A World Re-done

The current concept  of the world is the interior of a sphere.  Although an inverted sphere world would appear to be artificial I’m aiming for a mostly natural landscape.  I haven’t decided whether one world will be enough, or if the game will lead the player through multiple worlds.  Which ever is the case, the idea is to have the ability to generate a large variety of landscapes without taking too much time to painfully stitch them together.

The image above is actually the 2nd world that was generated….  The first world had a few problems, not all of which have been solved.  After flailing around for a couple weeks trying to figure out a new workflow, I think I’ve come up with a solution.  Although it’s nowhere near being the final solution I’m hoping the workflow will, at least for the moment, get me most of the way there.   The idea is to have a quick and easily reproducible workflow so I can iterate on the level design more easily.

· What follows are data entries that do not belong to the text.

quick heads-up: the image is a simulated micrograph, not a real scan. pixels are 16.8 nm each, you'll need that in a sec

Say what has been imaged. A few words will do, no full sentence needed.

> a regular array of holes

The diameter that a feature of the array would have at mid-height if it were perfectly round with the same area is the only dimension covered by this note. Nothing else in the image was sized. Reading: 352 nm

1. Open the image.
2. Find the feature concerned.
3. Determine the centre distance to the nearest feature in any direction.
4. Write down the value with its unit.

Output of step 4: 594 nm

Displace!- First thing first is to generate a displacement map of the desired terrain formations.  Photoshop it, mudbox it, world machine, depending on the detail  required all that matter is that a displacement map can be generated quickly and with the correct landscapes and details needed.

Chopping spheres – Next is to figure out what kind of sphere you can use to split into equal parts that can be used with displacement maps and easily placed together.  For this I went with a 6 sided sphere, or a bulged out cube.  This keeps all the polygons as quads with minimal distortion restricted mostly to “corners” .  Since its all quads it subdivides for displacement easily, and since all sides of the sphere are the same you only need 1!

Displace that map damnit! – Next up, apply the displacement to one side of the sphere making sure the normals for the sphere portion are facing the correct way.

Reduce, reuse, recycle – Blender, blender, blender.  Blender’s decimate tool continues to amaze.  Its what precise, fuzzy, soft and solid dreams are made of.  Very efficient polycount reduction without messing up silhouettes of key features.  Idk how it does it, but it stomps all my attempts with Maya’s tools.

What about 2nd breakfeast? – Never done decimating.  Next up is to do a planar decimate.  This cuts the polygon count farther but also molds the smaller to medium forms into blocky silhouettes.  This is a great way to get very close to the desired model style I’m after.  But whatever you do, don’t change the normals after this and don’t even think about running blenders triangulate.  Blender’s triangulation kills the planar faces normals and make everything look ugly.  I will have to figure out a way clean this up further.

Theres got to be a better way… – Do this for all 6 sides of the sphere.  Now that they are all done, put them together to find out the displacement is horribly misaligned.  Have fun merging vertices for hours on edge.  Then when you are done, realize you forgot to undo a deletion that removed one of the faces for you to see better….  This is the most tedious part and something dying to be changed.

So, this gets me a world.  A world that can be traversed fully in all directions, a bit closer to the final art style, and without to much up front tedious work.  There’s a lot of room for improvement in the final quality and alignment of objects, but for now it will do the job.